California disfavors post-termination restrictive covenants. However, the California Court of Appeal, in Blue Mountain Enters., LLC v. Owen, affirmed the enforceability under California Business & Professions Code § 16601 of a post-termination customer non-solicitation agreement.
Ordinarily, contractual provisions that prevent a person from engaging in a profession, trade, or business, including customer non-solicitation agreements, are void in California. Section 16601 of the California Business and Professions Code carves out a statutory exception to permit such agreements in contracts where individuals sell all of their interest, including goodwill, in a business.
In Blue Mountain v. Owen, Owen transferred his ownership interest in several real estate and construction-related firms to Blue Mountain Enterprises, LLC, as part of a joint venture with Acolyte Limited. Owen became Blue Mountain’s CEO as part of the transfer. The three-year post-termination non-solicitation provision was included only in Owen’s employment contract, but the joint venture, which included Owen’s transfer of his ownership interests, was carried out through four interrelated agreements entered into over the course of several days.
After Owen’s employment was terminated for cause, Owen established a competing construction services company and sent a letter to Blue Mountain customers that stated he was launching his new business with “greater perspective, more resources and a much stronger team.” Blue Mountain sought and obtained preliminary and permanent injunctive relief that prohibited Owen from soliciting its customers and then prevailed on its motion for summary judgment adjudication of its breach of contract claim.

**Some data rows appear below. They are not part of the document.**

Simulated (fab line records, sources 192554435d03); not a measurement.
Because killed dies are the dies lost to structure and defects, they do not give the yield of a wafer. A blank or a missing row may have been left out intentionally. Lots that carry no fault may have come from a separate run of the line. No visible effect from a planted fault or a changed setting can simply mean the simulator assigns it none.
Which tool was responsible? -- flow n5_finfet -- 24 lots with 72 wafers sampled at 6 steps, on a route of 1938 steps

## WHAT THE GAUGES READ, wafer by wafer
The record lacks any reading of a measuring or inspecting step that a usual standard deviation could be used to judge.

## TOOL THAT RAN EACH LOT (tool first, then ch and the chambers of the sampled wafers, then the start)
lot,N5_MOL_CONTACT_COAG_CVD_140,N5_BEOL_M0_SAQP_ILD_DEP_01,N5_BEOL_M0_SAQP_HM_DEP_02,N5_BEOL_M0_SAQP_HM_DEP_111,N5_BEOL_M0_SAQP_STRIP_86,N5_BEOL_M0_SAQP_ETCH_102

On appeal, Owen unsuccessfully challenged the trial court’s orders. Owen contended that the non-solicitation covenant did not meet the requirements of section 16601 because the restrictive covenant was contained in his employment agreement and there was no explicit transfer of goodwill. The Court found that Owen’s transfer of his personal interest into Blue Mountain (a portion of which was later transferred to Acolyte) was sufficient to qualify for the exemption under section 16601. The Court also rejected Owen’s attempt to disavow the customer nonsolicitation covenant because it was found in his employment agreement. The Court stated:
Blue Mountain’s ability to enforce the non-solicitation covenant is not undone by the fact that this provision is found in one contract in a multi-contract joint venture rather than another.
The Court concluded that an explicit transfer of goodwill was not required to qualify for the exemption under section 16601 as the transfer of goodwill could be reasonably inferred.
The Court determined that Owen’s letter to Blue Mountain customers did more than simply announce his new business. It was deemed to “petition, importune and entreat” the customers to leave Blue Mountain for better opportunities with Owen’s new company.
By broadly construing the purpose and requirements of section 16601 the Court in Blue Mountain Enters., LLC v. Owen solidifies the exception in Section 16601 to the invalidity of customer non-solicitation covenants when a business owner
transfers or sells all of their interest in a business.
The information presented is not intended to be, and does not constitute, “legal advice.” Because each situation varies, and only brief summary information is provided here, you should not use this information as a basis for action unless you have independently verified with your own counsel that it applies to your particular situation.